12 February, 2014
So far, the interstellar matter was believed to be smoothly brought into a gas disk forming a planetary system as it is. Using the Atacama Large Millimeter/submillimeter Array (ALMA), a team led by Dr. Nami Sakai has been able to observe a drastic chemical change associated with the formation of the disk around the young protostar L1527 in the Taurus molecular cloud . In-falling gas is jammed up due to centrifugal force around the outer edge of the disk, where local heating causes the drastic chemical change to happen. This discovery was published by Nature Journal with the title “Change in the chemical composition of in-falling gas forming a disk around a protostar” on february 12th, 2014.
A new star and its planetary system are formed through gravitational collapse of interstellar gas, mostly H2, and dust. Even after the birth of a protostar (a baby star), the gas and dust in the envelope are still in-falling onto it. At the same time, the gas disk grow up around the baby star, and eventually evolves into a planetary system. Until Dr. Sakai et al. work, formation processes of the gas disk as well as the associated chemical change were left unexplored by the observatories.

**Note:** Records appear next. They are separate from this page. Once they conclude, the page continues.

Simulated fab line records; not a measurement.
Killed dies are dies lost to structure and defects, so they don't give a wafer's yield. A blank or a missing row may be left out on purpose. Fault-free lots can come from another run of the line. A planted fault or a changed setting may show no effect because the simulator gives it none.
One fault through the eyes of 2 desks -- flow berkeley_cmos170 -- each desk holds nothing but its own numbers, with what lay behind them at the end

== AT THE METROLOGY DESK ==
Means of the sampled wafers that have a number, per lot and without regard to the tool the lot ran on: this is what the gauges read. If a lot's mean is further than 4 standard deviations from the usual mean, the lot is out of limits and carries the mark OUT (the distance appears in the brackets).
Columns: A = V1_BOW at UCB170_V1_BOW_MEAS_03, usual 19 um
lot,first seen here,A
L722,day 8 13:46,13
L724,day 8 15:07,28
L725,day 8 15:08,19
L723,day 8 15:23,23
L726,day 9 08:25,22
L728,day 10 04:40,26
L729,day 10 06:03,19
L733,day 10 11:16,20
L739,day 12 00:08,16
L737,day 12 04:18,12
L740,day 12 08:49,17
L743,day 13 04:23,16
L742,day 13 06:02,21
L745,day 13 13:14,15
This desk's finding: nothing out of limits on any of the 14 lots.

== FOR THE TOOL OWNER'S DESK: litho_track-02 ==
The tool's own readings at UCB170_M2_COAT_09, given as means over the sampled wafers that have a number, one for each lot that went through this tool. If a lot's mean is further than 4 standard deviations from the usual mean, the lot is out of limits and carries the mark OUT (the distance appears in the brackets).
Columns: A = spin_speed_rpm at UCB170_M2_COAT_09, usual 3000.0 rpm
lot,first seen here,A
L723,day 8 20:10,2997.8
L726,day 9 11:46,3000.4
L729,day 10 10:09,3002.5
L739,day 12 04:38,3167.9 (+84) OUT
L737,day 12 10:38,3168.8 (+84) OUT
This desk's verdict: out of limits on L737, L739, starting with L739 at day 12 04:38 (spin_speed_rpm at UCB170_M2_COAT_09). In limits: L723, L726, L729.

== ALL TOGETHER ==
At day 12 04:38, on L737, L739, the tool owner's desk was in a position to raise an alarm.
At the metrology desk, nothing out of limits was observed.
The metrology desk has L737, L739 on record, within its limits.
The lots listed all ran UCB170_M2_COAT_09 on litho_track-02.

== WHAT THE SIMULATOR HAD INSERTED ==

Dr. Nami Sakai, assistant profesor of physics in the University of Tokyo, and her global team, observed the young protostar L1527 in the Taurus molecular cloud at a high spatial resolution and high sensitivity with ALMA Observatory, newly constructed in the Atacama desert in Chile, and investigated the formation process of the disk in spectral lines of several molecules . They discovered an unexpected chemical change in the transition zone between the in-falling envelope and the gas disk, contrary to what was believed so far to be a smooth delivery without any significant chemical change.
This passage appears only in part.